The area in Chile has been shrinking since 2007, but this declining trend has slowed down since 2013. That year the South American country had 30,330 hectares of avocado cultivation. In 2016 this had decreased to 29,319 hectares. Around 65 percent of the area can be found in the region Valparaiso. The regions Metropolitan and Coquimbo are both worth another 15 percent of the area. The Chilean Hass avocado can be found on most of the plantations. This variety is on 88 percent of the total area. The variety is sensitive to low temperatures and frost, which limits the number of locations the variety can be grown at. The plantations can be found on the slopes with the lowest chance of frost and the temperature is higher than on the plains. Other varieties are also grown for the domestic market, such as Edranol, Negra de la Cruz and Fuerte.
More rain, more yield
Over the last eight years water shortages and drought were the main limiting factors in increasing the production. In the market years 2016 and 2017 a lot of rain fell, which meant growers could store water for irrigation. This resulted in a higher production, despite the shrinking area. According to the Chilean avocado committee 215,000 tonnes of avocados were harvested in 2016/2017 (the season runs from July to June). For the year 2017/2018 that volume is estimated at 220,000 tonnes.
Avocado is one of the few fruit varieties grown in Chile and marketed domestically. Most of the fruit cultivation is focused on exports. Slightly less than half of the production, around 65,000 tonnes finds its way to the domestic market. In the season 2016/2017 that was around 30 percent, as a larger volume was harvested. Besides domestic production the avocado is imported from Peru, Mexico and the US in the counter-season (April-August). Due to the larger volume available this year the import halved between January and September.
Between January and September of this year the export grew by 42.9 percent in volume and 61.7 percent in value. This is 90,985 tonnes and 197.5 million dollars. The main sales market for the avocados is the US, followed by the Netherlands, Argentina, China and the United Kingdom. In the first eight months of this year the export to the US rose by 158.5 percent in volume to 23,070 tonnes and 219 percent in value to 58.8 million dollars. Partially because Mexico had a smaller harvest, space was created on the American market for the Chilean avocados.

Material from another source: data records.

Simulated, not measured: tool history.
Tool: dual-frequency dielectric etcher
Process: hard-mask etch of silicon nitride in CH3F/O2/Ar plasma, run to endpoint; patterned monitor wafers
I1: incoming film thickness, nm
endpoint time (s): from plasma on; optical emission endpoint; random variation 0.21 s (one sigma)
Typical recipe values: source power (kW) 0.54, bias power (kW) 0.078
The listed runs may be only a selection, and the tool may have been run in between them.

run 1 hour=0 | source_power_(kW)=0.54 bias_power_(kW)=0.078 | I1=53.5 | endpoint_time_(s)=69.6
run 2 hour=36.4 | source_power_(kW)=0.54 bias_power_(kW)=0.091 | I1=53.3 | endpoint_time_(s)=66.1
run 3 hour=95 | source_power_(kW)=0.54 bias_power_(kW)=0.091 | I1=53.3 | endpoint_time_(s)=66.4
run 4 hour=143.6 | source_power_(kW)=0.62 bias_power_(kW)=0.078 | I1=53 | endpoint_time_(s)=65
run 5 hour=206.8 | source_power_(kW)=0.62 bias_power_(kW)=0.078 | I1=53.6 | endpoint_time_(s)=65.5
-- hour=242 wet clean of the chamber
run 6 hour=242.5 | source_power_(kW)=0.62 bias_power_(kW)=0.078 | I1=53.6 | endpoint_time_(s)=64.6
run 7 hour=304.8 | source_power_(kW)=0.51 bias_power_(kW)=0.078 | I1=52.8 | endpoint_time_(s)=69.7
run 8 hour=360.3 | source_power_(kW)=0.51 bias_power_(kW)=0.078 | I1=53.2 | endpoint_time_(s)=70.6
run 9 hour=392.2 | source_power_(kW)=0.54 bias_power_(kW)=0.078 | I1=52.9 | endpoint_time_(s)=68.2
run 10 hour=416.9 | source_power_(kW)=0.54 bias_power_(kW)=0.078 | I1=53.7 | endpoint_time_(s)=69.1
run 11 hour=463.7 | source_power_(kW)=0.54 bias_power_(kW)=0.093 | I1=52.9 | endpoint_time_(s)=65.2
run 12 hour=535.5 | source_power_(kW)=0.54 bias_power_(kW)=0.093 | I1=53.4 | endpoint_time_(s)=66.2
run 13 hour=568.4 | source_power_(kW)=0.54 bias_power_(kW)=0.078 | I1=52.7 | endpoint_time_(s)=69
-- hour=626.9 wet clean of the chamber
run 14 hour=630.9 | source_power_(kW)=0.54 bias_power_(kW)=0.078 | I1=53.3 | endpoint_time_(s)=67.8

In the market year 2017 the export to Spain rose by 37.7 percent in volume. The British market bought 3.4 percent more volume. The export to the Netherlands rose slightly by 0.7 percent. The demand for Chilean avocado in Europe continues to grow, but the figures aren't as impressive as for other markets. The export to Argentina for instance rose by 50.5 percent in volume and this is expected to remain a good market. The Chinese market bought 76.5 percent more avocados from Chilean exporters in that same market year and that market will also continue to grow in the future.
The Chinese demand for Chilean avocado is rising and most of the Chilean promotion budget is spent on this Asian market. The campaigns focus on consumers and can be found at on Chinese shop floors. Social media is also used to increase the consumption. Chile surpassed Mexico this year as China's largest avocado supplier. In April of this year Chile and India signed an agreement to give the export to India shape. The country is also working on access to South Korea, a process that will take another few years. For the market year 2018 the export is estimated at 155,000 tonnes, the volume is expected to be 5 percent higher. The domestic consumption remains stable at 65,000 tonnes.